My first book was a collection of short stories that Writers’ Workshop published in 2002. I went on to write a novel after that, the manuscript was read by Shama Futehally, Pankaj Mishra and Kiran Nagarkar too read some parts. They were so wonderfully kind and generous and I learnt a lot from them, especially Shama Futehally who died before ‘Letters for Paul’ appeared in 2006. Mapin published it and it did get good reviews. I did a kids’ novel after that, a historical fiction one called ‘Atisa and the Seven Wonders’. Am not really sure why this children’s writer tag should cling to me. Not that I mind it but wouldn’t ‘writer’ be simpler and far more appropriate?

Why did you choose a crime story for your latest novel? Or was it the story that chose you?

‘It Takes a Murder’ is actually a work of literary fiction, so the murder is one of several incidents that happen in Brooks Town and how it impacts and shapes other stories in the book.

Yes, I knew a place like Brooks Town, a place I had to get out of my system and of course writing about it didn’t help but at least it made for stories that had to be written about.

I may as well have you know that my previous novels for older readers, ‘Letters for Paul’ and ‘The Dollmakers’ Island (Gyaana Books 2010) involved crime in some way. In the first one, a girl becomes the tragic victim of an acid attack in a small town in India and there is also an unexplained murder that dates from an earlier period but it shapes all that Aditi, the protagonist, imagines and experiences in the book. ‘The Dollmakers’ Island’ has a more surreal crime, in that the narrator of the book, a woman called Leela loses her ‘voice’ and this allows every other story, some forgotten in history to float in and out of the book. That book like ‘It Takes a Murder’ also has several stories but I think now, too many of them.

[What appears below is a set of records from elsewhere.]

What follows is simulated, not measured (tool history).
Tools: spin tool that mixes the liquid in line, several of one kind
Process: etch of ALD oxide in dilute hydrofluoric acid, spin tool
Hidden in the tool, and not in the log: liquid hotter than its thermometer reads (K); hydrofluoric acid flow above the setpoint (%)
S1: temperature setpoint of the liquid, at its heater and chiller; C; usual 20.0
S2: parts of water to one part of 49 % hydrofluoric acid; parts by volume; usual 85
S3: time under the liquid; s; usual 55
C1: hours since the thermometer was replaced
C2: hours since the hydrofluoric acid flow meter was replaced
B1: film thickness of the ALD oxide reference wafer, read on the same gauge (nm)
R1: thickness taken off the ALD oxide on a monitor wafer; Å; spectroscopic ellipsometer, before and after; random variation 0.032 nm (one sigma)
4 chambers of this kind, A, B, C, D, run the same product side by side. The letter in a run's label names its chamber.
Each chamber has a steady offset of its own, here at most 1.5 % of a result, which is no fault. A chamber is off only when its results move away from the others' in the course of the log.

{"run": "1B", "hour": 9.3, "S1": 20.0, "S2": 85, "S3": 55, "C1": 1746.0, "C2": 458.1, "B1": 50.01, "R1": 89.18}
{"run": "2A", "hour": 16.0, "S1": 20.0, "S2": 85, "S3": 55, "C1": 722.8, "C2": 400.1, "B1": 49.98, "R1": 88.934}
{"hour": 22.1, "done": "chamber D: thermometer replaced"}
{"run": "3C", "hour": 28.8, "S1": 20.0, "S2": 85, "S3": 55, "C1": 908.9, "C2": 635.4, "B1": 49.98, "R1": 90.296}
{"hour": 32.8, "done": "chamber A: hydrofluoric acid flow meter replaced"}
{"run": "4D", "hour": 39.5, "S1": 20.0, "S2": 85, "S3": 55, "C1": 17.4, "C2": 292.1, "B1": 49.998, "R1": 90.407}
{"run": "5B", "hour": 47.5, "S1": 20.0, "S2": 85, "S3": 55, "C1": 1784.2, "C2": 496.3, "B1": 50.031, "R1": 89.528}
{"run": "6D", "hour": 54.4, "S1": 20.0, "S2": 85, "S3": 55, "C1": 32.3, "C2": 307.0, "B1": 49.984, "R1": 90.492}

What is more challenging? Writing for children or writing for adults? And what is more satisfying to you as a writer?

Both really. My fiction and non-fiction for young readers is mainly historical so one has to be careful and detailed with the research. Young readers are as rigorous and demanding as older ones, if not more. I love writing stories set in the past or those where I am able to have the reader involved in unravelling the puzzle. ‘The Dollmakers’ Island’ was one such experiment, and maybe I didn’t really succeed, because readers especially older ones like a story to be ‘explained’ to them, in fairly uncomplicated ways and of course I am a reader myself!

What are you working on now? Will you keep writing for both adults and children in future?

Yes of course, I hope I continue writing for both.

Am working on something commissioned and also on a long neglected manuscript which I hope will see the light of day like ‘It Takes a Murder’ just did. I finished this Murder book 5 years ago and let it sleep. Maybe it slept for a bit too long for I looked at it again only towards 2010 or so, and by then the book had changed, so had I, and perhaps the time was right to begin working on it. Books are like that, in many ways. You have to carry the idea, the thoughts and even the book itself in you for a while before you feel it’s ready to let go.

You are based in Singapore now for sometime. Will you write something set in Singapore or your books will always be set in India?

I’d like to, and yes have worked on something. And then there are old manuscripts I haven’t quite discarded yet with stories set in India.

Am a bit diffident though. The other day, I met a writer who told me one could only write about a place one has stayed in for at least five years. I found that demarcation strange and hard to follow. The real Brooks Town was a place I stayed in for just three years or even less, and a writer or anyone will have her own different way of seeing the world and things. Its why we read, we make friends, or do anything at all, and being rootless also means you find a home somewhere. Being a writer also means, as I have hopefully learnt from other writers, is that you can’t really think of borders first. What matters is how you tell the story, you’d know this too, right?

How do you find the writing scene in Singapore?

I am not sure how to answer this (smiles). Well for one, writers are wonderfully supported by institutions such as the Arts Council and the Books Council. I have found the Books Council headed by Mr. Ramachandran very supportive and encouraging, and they have invested a lot in every way in children’s literature. But a writing scene to be vibrant needs readers to challenge them in every way, and this is a universal issue really. For little is invested in literature and the liberal arts by and large, so a reader is then unable to learn for herself what good writing and literature is all about, and the kind of books that will get written and published will then depend on the kind of reader you bring about. Very many readers will want a quick racy read, because we have lost the time that is necessary to invest in a different kind of book and that can only be a pity.